Airtightness in Irish Building Regulations

This is Part 1 covering essential building regulations for energy efficiency & comfort in the Republic of Ireland.

Bertie Dixon
in airtightness
28. August 2019 10 minutes reading time

The second part of this blog series covers the risks of condensation and weathering.

Control of airtightness for energy efficiency & comfort

Ireland finds herself on the western fringe of the continent. Located here, she suffers the full force of whatever meteorological delight the North Atlantic cares to deliver. Perhaps this consistent ‘weather’ is why Irish building culture is so strong. The general Irish public is quite well informed about building efficiency & quality. Self-builders, building control and occupants alike will expect high quality from their homes and buildings. Airtightness is a corner-stone to achieving high comfort.

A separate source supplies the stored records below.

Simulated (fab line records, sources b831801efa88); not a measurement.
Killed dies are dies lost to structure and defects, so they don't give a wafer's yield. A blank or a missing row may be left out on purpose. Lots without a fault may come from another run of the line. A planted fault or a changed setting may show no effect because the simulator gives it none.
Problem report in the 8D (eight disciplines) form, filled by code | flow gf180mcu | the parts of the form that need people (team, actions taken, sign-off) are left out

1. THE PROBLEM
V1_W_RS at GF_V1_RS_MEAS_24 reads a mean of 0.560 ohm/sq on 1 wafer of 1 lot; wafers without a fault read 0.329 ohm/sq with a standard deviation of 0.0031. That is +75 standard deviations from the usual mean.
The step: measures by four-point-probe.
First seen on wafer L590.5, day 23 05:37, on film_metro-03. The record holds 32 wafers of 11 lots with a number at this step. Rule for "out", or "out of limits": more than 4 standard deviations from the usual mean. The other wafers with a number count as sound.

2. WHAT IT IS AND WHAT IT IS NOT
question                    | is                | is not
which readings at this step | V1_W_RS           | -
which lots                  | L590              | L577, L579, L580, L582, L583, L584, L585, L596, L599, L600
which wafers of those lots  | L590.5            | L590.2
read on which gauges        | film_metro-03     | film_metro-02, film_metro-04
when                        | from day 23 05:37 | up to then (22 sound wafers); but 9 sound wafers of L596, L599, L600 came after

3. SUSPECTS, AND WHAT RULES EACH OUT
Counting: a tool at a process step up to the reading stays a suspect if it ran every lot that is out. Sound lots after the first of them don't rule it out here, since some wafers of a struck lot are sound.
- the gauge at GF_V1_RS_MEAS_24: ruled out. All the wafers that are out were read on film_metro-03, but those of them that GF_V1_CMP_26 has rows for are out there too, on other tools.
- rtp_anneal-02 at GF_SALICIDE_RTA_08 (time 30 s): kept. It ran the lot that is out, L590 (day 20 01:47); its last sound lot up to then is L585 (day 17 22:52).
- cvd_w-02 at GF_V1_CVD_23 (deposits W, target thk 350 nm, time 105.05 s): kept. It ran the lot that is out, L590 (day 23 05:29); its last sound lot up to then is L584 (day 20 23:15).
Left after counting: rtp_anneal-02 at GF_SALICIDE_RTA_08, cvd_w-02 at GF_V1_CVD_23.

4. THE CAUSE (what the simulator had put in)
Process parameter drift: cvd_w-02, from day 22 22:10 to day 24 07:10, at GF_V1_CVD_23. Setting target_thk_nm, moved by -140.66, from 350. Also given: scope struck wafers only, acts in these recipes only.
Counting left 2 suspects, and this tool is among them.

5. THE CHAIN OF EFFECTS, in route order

As a builder, you will, therefore, want to meet these high expectations, and you must also ensure you have complied with the minimum building regulations.

This blog post is your reference guide to getting to that point.

Document L; Dwellings; New build

The technical regulations

In the following, we’re referring to the Technical Guidance Document L for dwellings 2017 (note: since the publication of this post a new 2019 version of TGD L for dwellings has been published with a tighter airtightness target of 5 m3/hr/m2, along with other changes).

Requirement L3 & paragraph 1.12 require an EPC calculation to be given to building control and the client prior to completion. EPC is a measure of building efficiency. It is calculated for each individual dwelling and must meet national and local minimum performance standards, such as planning guidance.

The EPC cannot be greater than the Maximum Permitted Energy Performance Coefficient (MPEPC) of 0.4; Maximum Permitted Carbon Performance Coefficient (MPCPC) is 0.46. With the NZEB requirement incoming by 31 December 2020, these values will be improved further; to 0.3 and 0.35 respectively. The air permeability of the building fabric (in m3/hr/m2@50Pa) will have been entered into an early stage DEAP calculation & will be in the building specification.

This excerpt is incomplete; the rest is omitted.